The Olympic trials have gotten under my skin. Love watching the exhilaration of those who win a ticket to Beijing. Hate seeing the disappointment of those who lose a coveted spot on their national team by a few points, an untimely injury, or some other twist of fate. Keep thinking about how much these athletes and their families have sacrificed for a few moments that will either put them into the international spotlight– or send them back into relative obscurity.
Have also wondered about the kind of pressure that must be on the kids who are being coached by a former Olympian who also happens to be their parent.
Struggling for a limited number of spots on each team. With countless factors that can turn a few moments into the fulfillment of a life long dream– or a nightmare. Can’t figure out whether this is something to celebrate– or just way too much pressure. On the other hand, it bears a haunting resemblance to the life we are all destined to live.

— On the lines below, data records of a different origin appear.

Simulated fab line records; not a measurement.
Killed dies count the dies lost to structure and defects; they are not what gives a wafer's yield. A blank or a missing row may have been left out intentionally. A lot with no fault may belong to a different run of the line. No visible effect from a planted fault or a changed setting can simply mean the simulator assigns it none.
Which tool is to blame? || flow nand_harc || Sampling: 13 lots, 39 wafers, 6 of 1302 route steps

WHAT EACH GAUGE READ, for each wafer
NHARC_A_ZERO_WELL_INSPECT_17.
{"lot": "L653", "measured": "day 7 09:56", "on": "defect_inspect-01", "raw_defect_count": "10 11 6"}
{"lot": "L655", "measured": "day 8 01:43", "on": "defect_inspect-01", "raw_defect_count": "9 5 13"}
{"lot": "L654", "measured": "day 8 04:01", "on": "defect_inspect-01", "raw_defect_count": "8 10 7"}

While following the stories of some of the athletes, I’ve been reminded of how competitive life is not only for these Olympic hopefuls, but for all of us. The struggle for limited resources shows up in just about every area of our lives. Applying for a job or a school, supporting a political candidate, building a business, beating the crowd, winning an argument, hunting for a parking place, negotiating a price on a car or a house, these are only the beginning of the countless ways by which we intentionally or unintentionally compete with those around us.
But the ever present reminders that we are living in a competitive world are more than a fact of life. It also can morph into a matter of faith. When winning seems like everything to us, then it’s also possible that whatever we are trying to win has become a god.
The alternative is to use our unavoidable struggle for limited resources as an opportunity to depend on a God of unlimited capacity– to provide for us– whether we win or lose.
Seems to me that nowhere is trust in an unlimited Provider– in an environment of limited resources– better illustrated than in Jesus’ confrontation with the devil in a barren Judaean Wilderness. According to the 4th chapter of Matthew, the Spirit led Jesus into a place of extreme conditions to be tempted by the devil. After not eating for 40 days,
Satan urges Jesus to prove that he’s the Son of God by using his power to turn stones into bread. If Jesus does it, he takes provision into his own hands, and follows the prompting of Satan, rather than his Father in heaven. In our competitive world that’s probably the equivalent of being tempted to cheat, fudge, and break the rules of the game. It would also be like saying, we deserve whatever we can get– by whatever means– because if we don’t take care of ourselves, who will?
Jesus responds by quoting the Scripture which says, “Man does not live by bread alone, but by every word (of provision) that comes out of the mouth of God.” Remembering that our real significance, satisfaction, and security come from the mouth of God rather than from our own decisions is the confidence we all need in the competitive heat of temptation.
When it’s clear that Jesus isn’t going to turn rocks into bread,
Satan takes Jesus to a high place, and suggests that he jump to prove his relationship to the Father in heaven. The devil even pulls a quote from the 91st Psalm to suggest that if Jesus really is the Son of God, the Father will send angels to catch him before he hits the ground. The proposition is designed to prompt a physically weakened Jesus to force the hand and timing of his Father’s care.
In our own struggle for a job, an education, or a troubled relationship, that might be like the temptation to declare our faith in such a way as to put God’s reputation on the line to prove, on our terms, and in our time, that he will keep his promises to care for us.
Jesus responds by quoting the Scriptures that say, “It is written, you shall not tempt (or i.e. test) the Lord your God.” He knew that it is not our place to put God to the test– on our terms, and by our sense of time.
Satan makes his ultimate proposition. He takes Jesus to a high mountain, shows him the kingdoms of the world, and tells Jesus that if he will just bow down and worship him (the devil), he will give Jesus the world without a fight.
The implication seems to be that if Jesus would simply let Satan be god for a moment, Jesus could have the whole world without having to complete his mission of suffering. In our competitive world, that is probably like taking money under the table for a contract or to fix the outcome of a game– without realizing that we are really saying something about who our god is in the process.
Jesus responded by quoting the Scriptures (Deuteronomy) a third time. He said, “For it is written, ‘You shall worship the LORD your God, and Him only you shall serve.” Jesus’ refuses to bow to any Provider other than his Father in heaven.
I know this has gotten a little long, but what has happened is that, while getting caught up in the emotion and drama of the Olympic Trials, I’ve heard a faint echo of a far greater competition that we are all involved with– together with our God– every day.